This is an archived web site for a project that ended in 2016.
 
Diskuse

I Moisten the Roots of All That has Grown

160 years of Walt Whitman’s „Leaves of Grass“
Kamil Bouška, Ondřej Skovajsa, Jan Hlávka, Justin Quinn, the Obec group
Čt 22.10. - 18:00

I find I incorporate gneiss, coal, long-threaded moss, fruits, grains, esculent roots,
And am stucco’d with quadrupeds and birds all over.

— Walt Whitman, 1855

What does Walt Whitman’s Leaves of Grass have to say to today’s reader? In the world buffeted by wars, suffering, fear, and arrogance it is good to listen Whitman’s gospel about the brotherhood and sisterhood of all and sundry. Is not his free verse primarily a means to “wash the gum” from his readers’ eyes into the realization of the divine spark in themselves, other humans, as well as in mice and leaves? And to persuade his readers to live and act upon this realization?

Conversely, however, Whitman’s texts have served a plethora of ideologies, and there have been apparent contradictions in Whitman’s life and work. Whitman dealt with these early on: “Do I contradict myself? / Very well then... I contradict myself /I am large... I contain multitudes.” Yet this answer may not suffice. Such themes are to be asked in a debate held to commemorate four times forty years from the first edition of Leaves of Grass in Brooklyn, N.Y.

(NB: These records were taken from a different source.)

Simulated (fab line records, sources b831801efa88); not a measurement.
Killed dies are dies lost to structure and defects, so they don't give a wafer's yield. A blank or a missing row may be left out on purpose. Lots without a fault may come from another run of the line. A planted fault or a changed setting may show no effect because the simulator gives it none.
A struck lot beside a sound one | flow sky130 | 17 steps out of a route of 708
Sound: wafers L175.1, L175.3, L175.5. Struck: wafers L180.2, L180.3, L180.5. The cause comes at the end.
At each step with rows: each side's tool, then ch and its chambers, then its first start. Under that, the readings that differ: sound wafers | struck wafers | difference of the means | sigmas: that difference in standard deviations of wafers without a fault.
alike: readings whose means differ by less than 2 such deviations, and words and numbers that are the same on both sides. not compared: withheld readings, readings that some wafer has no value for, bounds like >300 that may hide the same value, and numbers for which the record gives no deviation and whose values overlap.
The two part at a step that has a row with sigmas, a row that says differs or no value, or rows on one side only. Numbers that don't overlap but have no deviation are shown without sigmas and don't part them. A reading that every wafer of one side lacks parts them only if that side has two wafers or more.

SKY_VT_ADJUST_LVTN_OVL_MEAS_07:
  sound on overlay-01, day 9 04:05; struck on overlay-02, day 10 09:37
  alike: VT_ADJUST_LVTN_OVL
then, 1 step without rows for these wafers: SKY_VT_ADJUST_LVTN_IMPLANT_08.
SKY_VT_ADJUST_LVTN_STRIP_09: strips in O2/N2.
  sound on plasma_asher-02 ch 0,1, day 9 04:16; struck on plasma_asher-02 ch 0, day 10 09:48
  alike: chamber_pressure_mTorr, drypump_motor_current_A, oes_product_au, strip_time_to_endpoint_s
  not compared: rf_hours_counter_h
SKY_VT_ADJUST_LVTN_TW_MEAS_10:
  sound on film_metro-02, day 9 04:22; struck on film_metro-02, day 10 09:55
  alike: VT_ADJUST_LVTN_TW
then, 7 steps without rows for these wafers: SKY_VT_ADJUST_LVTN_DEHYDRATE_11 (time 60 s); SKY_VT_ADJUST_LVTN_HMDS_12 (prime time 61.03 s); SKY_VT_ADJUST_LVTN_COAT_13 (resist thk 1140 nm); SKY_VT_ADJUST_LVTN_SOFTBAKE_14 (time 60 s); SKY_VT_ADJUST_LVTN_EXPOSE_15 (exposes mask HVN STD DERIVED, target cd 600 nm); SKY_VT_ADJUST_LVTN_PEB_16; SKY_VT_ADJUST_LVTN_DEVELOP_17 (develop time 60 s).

Poet Kamil Bouška will open the evening by reading aloud Whitman’s Leaves in Czech translation. Americanist Ondřej Skovajsa will apply oral formulaic theory to examine how Whitman “writes voice,” trying to awaken his reader to a life more perceptive and courageous. Aesthetician Jan Hlávka will reflect upon the contradictory persona of Whitman (as “prophet of sanity” and “poet of barbarism”) in the writings of two American philosophers, William James and George Santayana. Poet and literary historian Justin Quinn will compare the position of Walt Whitman in the US and Czechoslovakia in the 1950s, and then consider the transnational routes he had to travel between the two cultures. An open debate will follow, featuring Whitman’s original voice, and the collage-like manuscripts of Whitman’s poems. A performance by Obec (Marie Ladrová and Ondřej Vavrečka) will gently draw the evening to a close.

The event is organized by the Center of Orality and Literacy Studies. Hosted by Ondřej Skovajsa.